“The refusal to utter or condemn by name radical Islamic terrorism only helps make the battle against Islamic terrorism impossible to win,” stated Steven Emerson, executive director of the respected Investigative Project on Terrorism. “If you cannot identify the problem, you cannot beat it.”
McMaster’s refusal to “condemn radical Islamic terrorism by name is a threat to our national security,” Emerson posited.
Emerson was responding to a 2014 speech on the Middle East, unearthed yesterday by Breitbart News, in which McMaster claimed that Islamic terrorist organizations are “really un-Islamic” and are “really irreligious organizations” who cloak themselves in the “false legitimacy of Islam.”

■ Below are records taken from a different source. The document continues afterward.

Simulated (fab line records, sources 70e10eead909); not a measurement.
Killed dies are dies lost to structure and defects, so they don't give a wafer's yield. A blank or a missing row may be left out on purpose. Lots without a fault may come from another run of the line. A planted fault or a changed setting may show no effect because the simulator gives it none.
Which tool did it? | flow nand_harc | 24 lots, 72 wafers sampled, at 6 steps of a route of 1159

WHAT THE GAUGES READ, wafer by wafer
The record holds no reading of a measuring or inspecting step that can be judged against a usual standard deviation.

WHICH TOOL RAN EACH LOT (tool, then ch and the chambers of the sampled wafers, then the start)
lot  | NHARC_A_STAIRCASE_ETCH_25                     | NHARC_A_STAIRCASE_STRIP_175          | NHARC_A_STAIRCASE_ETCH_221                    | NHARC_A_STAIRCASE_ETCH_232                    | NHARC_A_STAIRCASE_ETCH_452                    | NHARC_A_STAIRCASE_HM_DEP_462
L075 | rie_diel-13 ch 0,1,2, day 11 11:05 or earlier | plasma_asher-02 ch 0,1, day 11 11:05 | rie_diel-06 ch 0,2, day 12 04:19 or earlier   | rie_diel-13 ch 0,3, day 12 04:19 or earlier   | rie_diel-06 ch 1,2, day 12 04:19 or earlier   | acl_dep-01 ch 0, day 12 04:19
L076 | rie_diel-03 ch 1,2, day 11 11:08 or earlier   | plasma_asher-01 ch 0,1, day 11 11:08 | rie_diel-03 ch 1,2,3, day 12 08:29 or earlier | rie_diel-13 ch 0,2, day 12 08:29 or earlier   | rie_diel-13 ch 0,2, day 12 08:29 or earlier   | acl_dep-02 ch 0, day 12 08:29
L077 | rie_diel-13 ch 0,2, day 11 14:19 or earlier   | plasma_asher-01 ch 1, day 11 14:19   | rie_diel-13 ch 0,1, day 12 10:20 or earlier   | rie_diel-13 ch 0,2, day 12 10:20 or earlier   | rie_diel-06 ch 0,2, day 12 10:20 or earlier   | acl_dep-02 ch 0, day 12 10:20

McMaster’s comments represent views of Islamic terrorism that are diametrically opposed to those espoused by President Donald Trump, who has repeatedly utilized the phrase “radical Islamic terrorism.”
McMaster, who serves in a critical national security position, seems to be minimizing the central religious motivations of radical Islamic terrorist groups who are waging a religious war against Western civilization. Indeed, in his speech, McMaster urged the audience to focus on the “human factors” that he says drive conflict while downplaying any religious motivation.
The comments in the 2014 video are not the only time McMaster has seemingly denied the Islamic motivations of America’s terrorist enemies. In February, CNN cited a source inside a National Security Council meeting quoting McMaster as saying that use of the phrase “radical Islamic terrorism” is unhelpful in working with allies to fight terrorism.
In May, McMaster spoke on ABC’s This Week about whether Trump would use the phrase “radical Islamic terrorism” in a speech that the president was about to give in Saudi Arabia. “The president will call it whatever he wants to call it,” McMaster said. “But I think it’s important that, whatever we call it, we recognize that [extremists] are not religious people. And, in fact, these enemies of all civilizations, what they want to do is to cloak their criminal behavior under this false idea of some kind of religious war.”
Emerson compared McMaster’s views on terrorism to those officially espoused for eight years by the Obama administration, which refused to attribute radical Islamic motivations to terrorism, instead referring to the phenomenon as “violent extremism.”
Stated Emerson:
Nearly the entire liberal/left wing media spectrum have been continuously condemning President Trump for not condemning by name the ultra-white nationalist groups who came out for battle on Saturday in Charlottesville instead of condemning the generalized categories of “hate and bigotry.” In fact, we also criticized that hesitation to name the neo-Nazi coalition, but at least the President condemned them by name on Monday.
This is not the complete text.